B. Customer shall be responsible for complying with its own obligations as a business to the extent applicable under the VA Act.
3. CO Act. A. In addition to and without limiting any and/or all other provisions of this Addendum, for purposes of compliance with the CO Act, Service Provider agrees that:
a) Service Provider is a “Processor” as such term is defined under the CO Act.
b) Customer is a “Controller” as such term is defined under the CO Act.
c) Customer hereby instructs Service Provider to process Personal Information solely for purposes of performing the Processing Services during the term of the Agreement and any applicable survival period for which Service Provider has obligations under such Agreement.
d) If Service Provider engages any sub-processors of Personal Information then Service Provider shall notify Customer of such engagement in writing, and ensure that there is a written contract between Service Provider and the sub-processor that binds the sub-processor to substantially all of the contractual requirements and obligations imposed on the Service Provider under the Agreement and/or this Addendum. Service Provider shall be responsible for any breach of this Addendum by its sub-processors as if such breach were a breach by Service Provider
e) All employees and personnel of Service Provider must be subject to a written duty of confidentiality with respect to the Processing Services including but not limited to regarding the Personal Information and the processing thereof.

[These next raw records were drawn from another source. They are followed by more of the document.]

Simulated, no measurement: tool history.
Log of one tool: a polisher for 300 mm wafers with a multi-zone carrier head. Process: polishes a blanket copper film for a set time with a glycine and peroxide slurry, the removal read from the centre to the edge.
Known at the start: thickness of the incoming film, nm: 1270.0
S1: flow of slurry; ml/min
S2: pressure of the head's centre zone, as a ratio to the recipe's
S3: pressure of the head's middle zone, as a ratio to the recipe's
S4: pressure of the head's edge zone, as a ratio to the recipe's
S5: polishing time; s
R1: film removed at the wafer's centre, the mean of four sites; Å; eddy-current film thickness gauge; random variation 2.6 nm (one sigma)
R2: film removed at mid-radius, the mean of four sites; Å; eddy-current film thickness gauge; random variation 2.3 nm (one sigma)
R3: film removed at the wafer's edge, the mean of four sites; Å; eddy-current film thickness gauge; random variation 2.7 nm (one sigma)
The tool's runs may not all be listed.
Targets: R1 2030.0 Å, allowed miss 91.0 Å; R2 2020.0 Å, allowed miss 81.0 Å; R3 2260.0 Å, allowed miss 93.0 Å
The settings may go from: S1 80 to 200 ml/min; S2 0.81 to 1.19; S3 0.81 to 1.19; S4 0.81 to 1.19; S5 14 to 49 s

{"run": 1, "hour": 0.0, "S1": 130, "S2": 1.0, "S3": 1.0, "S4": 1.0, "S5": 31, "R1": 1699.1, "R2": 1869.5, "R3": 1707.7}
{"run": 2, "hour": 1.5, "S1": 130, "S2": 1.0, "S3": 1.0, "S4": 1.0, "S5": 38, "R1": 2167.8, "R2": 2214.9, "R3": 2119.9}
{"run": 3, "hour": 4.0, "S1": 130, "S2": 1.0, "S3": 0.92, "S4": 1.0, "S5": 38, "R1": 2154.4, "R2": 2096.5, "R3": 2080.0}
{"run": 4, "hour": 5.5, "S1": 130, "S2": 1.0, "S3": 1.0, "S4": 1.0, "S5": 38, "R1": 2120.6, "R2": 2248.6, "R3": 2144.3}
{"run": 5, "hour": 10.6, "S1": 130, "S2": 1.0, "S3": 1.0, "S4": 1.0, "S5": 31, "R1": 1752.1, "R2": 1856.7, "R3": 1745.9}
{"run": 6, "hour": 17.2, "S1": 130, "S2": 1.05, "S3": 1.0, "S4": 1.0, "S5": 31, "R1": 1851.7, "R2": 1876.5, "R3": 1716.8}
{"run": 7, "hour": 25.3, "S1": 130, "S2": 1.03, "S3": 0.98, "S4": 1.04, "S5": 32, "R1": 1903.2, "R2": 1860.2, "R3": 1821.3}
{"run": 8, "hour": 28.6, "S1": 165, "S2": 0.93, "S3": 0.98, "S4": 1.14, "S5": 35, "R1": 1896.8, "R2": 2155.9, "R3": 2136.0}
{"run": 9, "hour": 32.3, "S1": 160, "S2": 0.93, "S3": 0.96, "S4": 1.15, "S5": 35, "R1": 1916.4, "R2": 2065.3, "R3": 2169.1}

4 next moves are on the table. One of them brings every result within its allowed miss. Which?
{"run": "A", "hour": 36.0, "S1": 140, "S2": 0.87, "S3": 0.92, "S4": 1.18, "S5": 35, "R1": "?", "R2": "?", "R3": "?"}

f) Upon Customer’s request, Service Provider shall cooperate with Customer and provide information to Customer in a timely manner to (i) enable Customer to conduct and document data protection assessments and cooperate with reasonable audits by Customer or a qualified independent auditor; (ii) demonstrate Service Provider’s compliance with its obligations under the CO Act; (iii) take appropriate technical and organizational measures to fulfil consumer rights requests made to Customer; and (iv) help meet Customer’s obligations in relation to any data security and/or data breach notification.
g) Upon Customer’s request, Service Provider shall delete or return all Personal Information to Customer as requested at the end of the performance of the Processing Services, unless retention of the Personal Information is required by Laws and then only to the extent required.
h) If Customer provides any de-identified information to Service Provider, then Service Provider shall take reasonable measures to ensure that such information cannot be associated with an individual and shall publicly commit to maintain and use such information in de-identified form only and not attempt to re-identify the information.
B. Customer shall be responsible for complying with its own obligations as a business to the extent applicable under the CO Act.
4. CT Act. A. In addition to and without limiting any and/or all other provisions of this Addendum, for purposes of compliance with the CT Act, Service Provider agrees that:
a) Service Provider is a “Processor” as such term is defined under the CT Act.
b) Customer is a “Controller” as such term is defined under the CT Act.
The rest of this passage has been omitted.